# Ezee-Feed Industrial Infeed Table - Long Term Review, on it's second installation



## MJCD

Thanks.

It's great to have someone review a product who has owned it long enough to know its strengths and weaknesses. The Infeed issue is one we all struggle with - I know I do, and this is something for me to consider.
MJCD


----------



## patron

great review barry

i'm still working towards a bigger shop build

this is definitely on the wish list

with the work lee does
i know this is top drawer


----------



## PurpLev

great review, and I would expect nothing less from Lee - so not surprising it works so well for you.

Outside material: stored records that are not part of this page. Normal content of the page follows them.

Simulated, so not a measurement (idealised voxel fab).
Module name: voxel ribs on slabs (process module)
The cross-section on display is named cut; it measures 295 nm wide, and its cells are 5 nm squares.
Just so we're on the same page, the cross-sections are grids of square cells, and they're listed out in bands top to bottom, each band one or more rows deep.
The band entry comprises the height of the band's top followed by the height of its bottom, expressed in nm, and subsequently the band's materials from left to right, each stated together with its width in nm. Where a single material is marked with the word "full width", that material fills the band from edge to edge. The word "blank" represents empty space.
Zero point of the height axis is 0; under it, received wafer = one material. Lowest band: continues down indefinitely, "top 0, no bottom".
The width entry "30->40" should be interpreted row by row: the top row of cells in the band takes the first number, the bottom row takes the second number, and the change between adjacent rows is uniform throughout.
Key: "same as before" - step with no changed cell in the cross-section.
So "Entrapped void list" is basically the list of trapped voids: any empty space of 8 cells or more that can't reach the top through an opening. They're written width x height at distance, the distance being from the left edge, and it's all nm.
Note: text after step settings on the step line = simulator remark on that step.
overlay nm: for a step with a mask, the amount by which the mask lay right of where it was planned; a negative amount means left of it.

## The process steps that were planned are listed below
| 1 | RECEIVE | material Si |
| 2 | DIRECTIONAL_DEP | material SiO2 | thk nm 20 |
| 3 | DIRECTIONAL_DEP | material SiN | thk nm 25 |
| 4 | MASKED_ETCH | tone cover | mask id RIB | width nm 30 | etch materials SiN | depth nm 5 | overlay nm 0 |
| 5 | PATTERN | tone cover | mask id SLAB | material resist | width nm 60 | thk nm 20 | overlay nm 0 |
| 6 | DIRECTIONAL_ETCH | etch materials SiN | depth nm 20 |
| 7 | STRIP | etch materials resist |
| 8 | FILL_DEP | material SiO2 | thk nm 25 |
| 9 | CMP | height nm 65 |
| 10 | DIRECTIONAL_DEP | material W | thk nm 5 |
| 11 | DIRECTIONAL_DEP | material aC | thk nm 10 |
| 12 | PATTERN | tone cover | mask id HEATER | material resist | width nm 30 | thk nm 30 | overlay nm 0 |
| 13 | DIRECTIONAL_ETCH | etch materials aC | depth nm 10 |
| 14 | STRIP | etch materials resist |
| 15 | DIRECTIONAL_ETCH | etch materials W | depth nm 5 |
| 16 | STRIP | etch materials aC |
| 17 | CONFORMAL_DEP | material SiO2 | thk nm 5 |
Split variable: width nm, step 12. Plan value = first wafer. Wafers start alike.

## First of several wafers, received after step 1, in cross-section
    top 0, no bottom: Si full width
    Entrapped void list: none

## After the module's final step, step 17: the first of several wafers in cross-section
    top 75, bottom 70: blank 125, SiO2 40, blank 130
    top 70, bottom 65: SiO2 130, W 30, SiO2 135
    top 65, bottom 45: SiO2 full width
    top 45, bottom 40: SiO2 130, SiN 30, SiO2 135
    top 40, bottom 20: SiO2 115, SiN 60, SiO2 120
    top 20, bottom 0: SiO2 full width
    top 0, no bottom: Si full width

glad to hear of your experience with this.


----------



## lumberjoe

Barry, about how heavy would you say this was? I'd love to get one, but storage when not in use is a concern. In my shop it would need to be overhead on some hooks.


----------



## OggieOglethorpe

It's ~ 30 pounds.


----------



## Brad_Nailor

Great review..I have been eyeballing one of these since I first saw them…Maybe that will be my next large tool purchase! It seems the really logical way for one person to manipulate sheet goods into a table saw safely..


----------



## Incredible

I got one of these on my new SawStop. Lee was great. I had ordered the industrial model thinking it would be better to have the heavier model for the money. Lee called me and explained it was probably more than needed and talked me into the lighter one and gave me back the price difference. This thing came in a sturdy crate, was easy to install on my Saw and is easy to handle. I have a 3HP PCS from SawStop with a 52 inch fence. I have used it several times to break down panels and it is great. When I am done I just lift it off the saw and hang it out of the way. It has a low profile when folded so you could tuck it away just about anyplace. beats a circular saw with the straight edge any day.


----------



## Incredible

Got my out feed table done and have been using this E Z Feed for a while now building cabinets for my shop and other shop furniture. This thing goes on the saw in seconds and is easy to adjust where I want it. This was money well spent. Saves me so much time breaking down full sheets of 3/4 plywood. If your on the fence with this one I recommend you do it.


----------